Dayton Daily News...
10,000 Ohio jobs put at risk by new cuts in defense spending
By John Nolan, Staff Writer
Friday, January 7, 2011
The Defense Department’s announcement Thursday that it will cancel production of a new amphibious-assault vehicle for the Marine Corps puts at risk 10,000 jobs and a potential $2 billion economic impact in Ohio over the next six to seven years, the manufacturer General Dynamics Corp. said.
U.S. Sen. Sherrod Brown, D-Ohio, and Rep. Mike Turner, R-Centerville, urged that the government complete prototype testing of the Expeditionary Fighting Vehicle and evaluate the results.
Development of a new amphibious-assault vehicle for the Marine Corps is years behind, has sustained billions of dollars in cost overruns and needs to be canceled, the Defense Department said Thursday.
The Marine Corps said it supported Defense Secretary Robert Gates’ decision, as part of $100 billion in cuts over the next five years the military services were directed to make so they could use that money for higher-priority programs to support today’s warfighters. Costs of fighting two wars, and rising government budget deficits, are increasing pressure on the Pentagon for what it terms “cost efficiencies.”

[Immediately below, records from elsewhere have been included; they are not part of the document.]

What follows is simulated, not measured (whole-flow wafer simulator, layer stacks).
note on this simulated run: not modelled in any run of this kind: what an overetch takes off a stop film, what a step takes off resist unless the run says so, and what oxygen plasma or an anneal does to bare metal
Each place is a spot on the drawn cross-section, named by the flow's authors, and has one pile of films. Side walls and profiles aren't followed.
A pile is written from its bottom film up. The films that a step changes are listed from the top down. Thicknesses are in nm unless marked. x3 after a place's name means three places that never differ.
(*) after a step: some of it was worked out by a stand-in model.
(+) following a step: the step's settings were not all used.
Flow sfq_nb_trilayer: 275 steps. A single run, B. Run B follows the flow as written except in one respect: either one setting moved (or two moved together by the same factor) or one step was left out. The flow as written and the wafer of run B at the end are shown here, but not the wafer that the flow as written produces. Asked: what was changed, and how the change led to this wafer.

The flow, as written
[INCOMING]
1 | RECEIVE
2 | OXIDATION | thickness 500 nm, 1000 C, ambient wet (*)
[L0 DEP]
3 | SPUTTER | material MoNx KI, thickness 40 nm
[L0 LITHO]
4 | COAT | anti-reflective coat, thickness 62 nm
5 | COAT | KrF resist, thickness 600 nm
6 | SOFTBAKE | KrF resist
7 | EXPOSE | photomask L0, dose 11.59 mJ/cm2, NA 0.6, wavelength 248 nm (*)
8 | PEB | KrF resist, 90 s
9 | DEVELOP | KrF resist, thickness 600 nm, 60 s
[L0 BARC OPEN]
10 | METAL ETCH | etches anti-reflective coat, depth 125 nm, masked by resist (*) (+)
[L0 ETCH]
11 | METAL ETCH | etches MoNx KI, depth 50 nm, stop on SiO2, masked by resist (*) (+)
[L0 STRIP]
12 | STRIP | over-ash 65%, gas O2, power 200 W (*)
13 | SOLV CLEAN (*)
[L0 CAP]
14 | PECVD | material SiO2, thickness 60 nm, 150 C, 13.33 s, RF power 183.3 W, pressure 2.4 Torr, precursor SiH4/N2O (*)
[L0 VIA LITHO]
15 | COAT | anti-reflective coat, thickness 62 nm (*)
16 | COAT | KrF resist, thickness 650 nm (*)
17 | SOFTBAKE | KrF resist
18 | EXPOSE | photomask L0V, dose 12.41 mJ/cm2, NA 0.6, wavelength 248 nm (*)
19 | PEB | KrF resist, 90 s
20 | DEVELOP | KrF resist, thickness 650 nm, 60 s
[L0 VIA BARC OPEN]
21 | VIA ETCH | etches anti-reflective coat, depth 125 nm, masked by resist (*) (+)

Gen. James Amos, Marine Corps commandant, said he supported the decision to terminate the Expeditionary Fighting Vehicle program so the Marines can pursue “a more affordable amphibious tracked fighting vehicle.” It could go from the water onto land, and would replace the Marines’ current, 40-year-old assault vehicle.
“We must come to realize that not every defense program is necessary ... and that more of everything is simply not sustainable,” Gates told reporters at a Pentagon press briefing.
Congress is likely to push back, with some members contending that already-budgeted funding for this year should be used to complete testing prototypes of the new vehicle to assess the results.
“The wrong course of action is to symbolically cancel a heavily invested program without evaluating its success, thereby sacrificing the fiscal and physical security of the taxpayer,” said Rep. Mike Turner, R-Centerville, a member of the House Armed Services Committee.
It has cost the government $3 billion for prototype-development of the Marines’ new amphibious vehicle, and $12 billion more would be needed to complete the program that would drain much of the Marines’ procurement budget, Gates said. The government will upgrade the Marines’ current amphibious assault vehicles with new engines and armaments to extend their use, Gates said.
Many of the EFV program’s jobs are at General Dynamics Corp.’s military vehicle-producing plant in Lima, Ohio, with suppliers and jobs in Ohio and other states, company officials said. The Lima plant also makes Abrams tanks and Stryker infantry transport vehicles for the Army.
General Dynamics, which is testing prototypes of the new vehicle and hoped to make 573 of them in full production over six or seven years, said the decision would be costly.
“By canceling the program, the Defense Department is abandoning the $3.3 billion it has invested to date in developing the vehicle,” General Dynamics said.
The Air Force said that it identified $34 billion in “efficiencies” over five years that it plans to reallocate to develop a new, long-range bomber; produce more remotely piloted aircraft; modernize radar systems to keep aging F-15 fighters is use longer, and buy additional crew training simulators for the F-35 Joint Strike Fighter.
Gates said that belt-tightening will continue for years.